Sunday, December 14, 2014

Weekend Happenings

We are in full Christmas mode over here. We've been busy getting ready, finishing up shopping, mailing off presents to family, spending time making crafts and what not. This weekend has been pretty calm though. I've been under the weather in some sort of fashion, not as stylish as desired, but memory worthy at least. Mike was a gem and let me slack off on my motherly duties so I could rest. The girls have since learned that they're Daddy makes the best grilled cheese sandwich e-VER!! Needless to say, we've gone through 2 loaves of bread and I think three packs of cheese this week. They're in love.




I'm learning how fun it is when we do "family" things. I remember wondering how it would be to make memories with my own kids, my own family, and now I actually am. Sometimes it's overwhelming but for the most part, it's so surreal.





They're not fans of Moma not feeling good. Daddy isn't either, but he doesn't complain. They are quick to cuddle and make every attempt to help me. They never cease to amaze me. Each day I am greeted with a new level of love. They push me beyond any level I thought I could reach and bring me back to reality when I need it.




The last few weeks have been sort of a whirlwind. A lot of things and a lot of stuff. We're looking forward to Christmas. With no deployment next year, we are loving the thought  of having Daddy home a whole week with us without dreading the month ahead. Although we'd love to be with our other family, we know being together here in our home will be just as special.



Sunday, November 30, 2014

Midnight Writer

You like that front liner don't you? Ha! If you were to see me now you might really get a good chuckle or two. I've been battling a head cold all week. Stuffy nose. Irritable sinus pressure. Sinus headaches beyond belief. And tonight all of it just let go. So I kid you not, I am currently sitting here with tissues stuck up my nose because it's that bad. Sorry for the visual, but I'm just keeping it real. It's also 1:30 in the morning. Perfect timing? Eh.....
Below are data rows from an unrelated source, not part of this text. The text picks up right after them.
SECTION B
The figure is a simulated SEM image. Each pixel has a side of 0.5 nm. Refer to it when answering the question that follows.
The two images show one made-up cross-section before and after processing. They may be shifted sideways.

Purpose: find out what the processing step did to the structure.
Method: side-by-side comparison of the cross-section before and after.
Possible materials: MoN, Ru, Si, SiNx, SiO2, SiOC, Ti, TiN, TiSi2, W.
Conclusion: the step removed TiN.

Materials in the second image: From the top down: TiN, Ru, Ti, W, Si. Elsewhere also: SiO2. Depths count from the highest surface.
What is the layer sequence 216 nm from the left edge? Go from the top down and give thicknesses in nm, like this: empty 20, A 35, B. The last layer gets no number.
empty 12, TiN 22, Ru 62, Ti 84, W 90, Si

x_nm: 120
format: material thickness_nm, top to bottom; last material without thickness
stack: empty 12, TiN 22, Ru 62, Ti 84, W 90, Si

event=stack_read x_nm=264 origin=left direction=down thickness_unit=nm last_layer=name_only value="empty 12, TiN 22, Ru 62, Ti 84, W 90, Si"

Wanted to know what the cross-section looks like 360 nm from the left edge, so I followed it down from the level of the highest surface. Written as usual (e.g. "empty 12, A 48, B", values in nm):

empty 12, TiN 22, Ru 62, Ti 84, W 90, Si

The past couple of weeks have not been ideal per-say. There's been a lot of stuff going on that has continued to simply drain me of any ounce of sanity energy I have left. Stressors. They seriously eat me alive. Sometimes they're not even important. Such as what my girls are going to wear to church tomorrow. Yeah. That's where it all started...tonight at least.

It's the broken washer.
The too-quick goodbye.
Distance.
Sick dogs.
Picky eaters.
Gifts.
Budget.
Growing kids.

And now I'm wide awake with tissues stuck up my nose knowing full and well that when my alarm goes off it what will seem like seconds, I will be far from ready to welcome it's joyful noise. Talk about another stressor. My poor girls...I promise your Moma will return soon.
Despite all the mess that's going on. My three girls are still bubbling along like nobodies business. They are the smile to my days even when I don't feel like smiling.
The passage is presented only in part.